Review “The Darkness After Dawn” (Factory Theater): Tangled Mystery

Thursday, November 1, 2018 Permalink

The Factory Theater presents THE DARKNESS AFTER DAWN.

Thunder… lightning… a woman covered in blood. This show startles on arrival. (Nod out to Sound Designer Sarah Espinoza for jolting me to attention with a boom.)  

A panicked Allison Cain (Rosemary) is in blood-soaked pajamas. She calls the police to inform them that she has killed an intruder. Immediately following, there is a knock at her door. It’s the police. Blake Dalzin (Renzo) strolls into the apartment. He interrogates Cain with a line of questioning that starts to feel minimally unprofessional. Renzo’s partner (played by Jose Cervantes) bursts into the room followed by Rosemary’s daughter (played by Samantha Newcomb). The women are worried about a dead guy in the bathroom. The guys are fixated on money. The exchange is tense and confusing. What the hell is going on?

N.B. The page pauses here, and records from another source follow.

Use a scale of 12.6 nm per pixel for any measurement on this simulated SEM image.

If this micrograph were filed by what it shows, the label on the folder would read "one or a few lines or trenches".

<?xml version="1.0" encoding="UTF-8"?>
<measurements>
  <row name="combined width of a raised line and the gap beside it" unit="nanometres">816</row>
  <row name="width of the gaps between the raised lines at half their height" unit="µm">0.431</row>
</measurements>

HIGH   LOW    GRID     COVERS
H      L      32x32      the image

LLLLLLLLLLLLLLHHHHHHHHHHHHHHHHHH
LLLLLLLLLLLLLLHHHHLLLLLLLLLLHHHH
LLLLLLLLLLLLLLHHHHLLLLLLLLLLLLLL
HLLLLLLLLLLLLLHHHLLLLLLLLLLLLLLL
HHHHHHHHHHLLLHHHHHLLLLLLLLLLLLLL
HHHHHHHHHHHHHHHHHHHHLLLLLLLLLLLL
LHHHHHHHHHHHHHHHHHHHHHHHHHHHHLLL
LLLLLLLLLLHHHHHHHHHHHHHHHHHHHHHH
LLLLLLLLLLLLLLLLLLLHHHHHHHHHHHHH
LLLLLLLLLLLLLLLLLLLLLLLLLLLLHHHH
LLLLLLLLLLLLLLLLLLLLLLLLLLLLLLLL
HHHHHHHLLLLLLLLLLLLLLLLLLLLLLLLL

Playwright Manny Tamayo has written a crime story heaped heavy in backstory. Initially, I’m intrigued. I’m committed to unraveling the mystery. Why did an intruder break into Rosemary’s place? What kind of money are we talking about? Who is bad? Who is lying? Tamayo’s storytelling doesn’t take us down one path or even two. He drops us in a maze of befuddlement.  

I love a good mystery. I enjoy connecting the dots to reach a conclusion. I’m even a huge Robert Altman fan and I’m okay if some storylines go nowhere. Unfortunately, Tamayo’s zig-zag storytelling keeps me scratching my head about these characters’ choices. Why did she do that? What is he doing? And what does art have to do with it? All the stories get in the way of THE story. It leaves me with multiple unanswered questions.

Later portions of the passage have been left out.